During lean times, the rector and his wife subsist on roast beef, the virtues of which the rector wryly extols:
It seemed that in the early days of their housekeeping, Mrs. Forest had ordered, and cooked, an eight-pound roast of beef, and as a natural result, roast beef played an important part in their bill of fare for many days after. It had been a source of amusement, but it was one of that kind of “funny episodes” which lose much of their humor if referred to too often, and so a truce had been declared, and the subject was not to be again mentioned.
Roast beef played an important roles in many bills of fare throughout the the work week. The Sunday roast was an economical way to ensure meat figured in more weekday meals than not. A contributor to a 1902 edition of Good Housekeeping shares her recipes for weekday meals that incorporate Sunday roast leftovers. “The meat cakes for dinner [Monday] night were made from a part of the Sunday roast,” she writes, and “Tuesday being ironing day, I saved what was left of my roast for a browned stew on Wednesday.” What became of the roast on Thursday, Friday and Saturday is left to the reader’s imagination.
What Shall I Eat? A Housewife’s Manual (1892) offers a “very delicious” recipe for roast beef with Yorkshire pudding. The author suggests having a roast ready for Saturday, but Sunday will do just as well.
Have your meat ready for roasting on Saturday, always. Roast upon a grating of several clean sticks (not pine) laid over the dripping-pan. Dash a cup of boiling water over the beef when it goes into the oven ; baste often, and see that the fat does not scorch. About three-quarters of an hour before it is done, mix the pudding.
Yorkshire Pudding.—One pint of milk, four eggs, white and yolks beaten separately; two cups of flour—prepared flour is best; one teaspoonful of salt. Use less flour if the batter grows too stiff.
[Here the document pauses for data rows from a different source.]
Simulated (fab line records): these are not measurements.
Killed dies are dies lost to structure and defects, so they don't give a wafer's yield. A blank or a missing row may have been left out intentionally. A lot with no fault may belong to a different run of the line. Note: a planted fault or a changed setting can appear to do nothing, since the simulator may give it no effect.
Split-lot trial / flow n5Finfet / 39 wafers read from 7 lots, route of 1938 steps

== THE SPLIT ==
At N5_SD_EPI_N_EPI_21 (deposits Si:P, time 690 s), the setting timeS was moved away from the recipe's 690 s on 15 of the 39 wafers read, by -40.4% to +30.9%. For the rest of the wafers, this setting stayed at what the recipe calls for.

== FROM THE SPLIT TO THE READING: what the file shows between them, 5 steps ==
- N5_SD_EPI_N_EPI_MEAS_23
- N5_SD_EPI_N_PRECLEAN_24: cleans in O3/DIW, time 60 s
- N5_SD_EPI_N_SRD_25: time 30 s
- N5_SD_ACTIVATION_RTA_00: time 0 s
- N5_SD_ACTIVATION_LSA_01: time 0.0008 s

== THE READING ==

Mix quickly; pour off the fat from the top of the gravy in the dripping-pan, leaving just enough to prevent the pudding from sticking to the bottom. Pour in the batter and continue to roast the beef, letting the dripping fall upon the pudding below. The oven should be brisk by this time. Baste the meat with the gravy you have taken out to make room for the batter. In serving, cut the pudding into squares and lay about the meat in the dish. It is very delicious.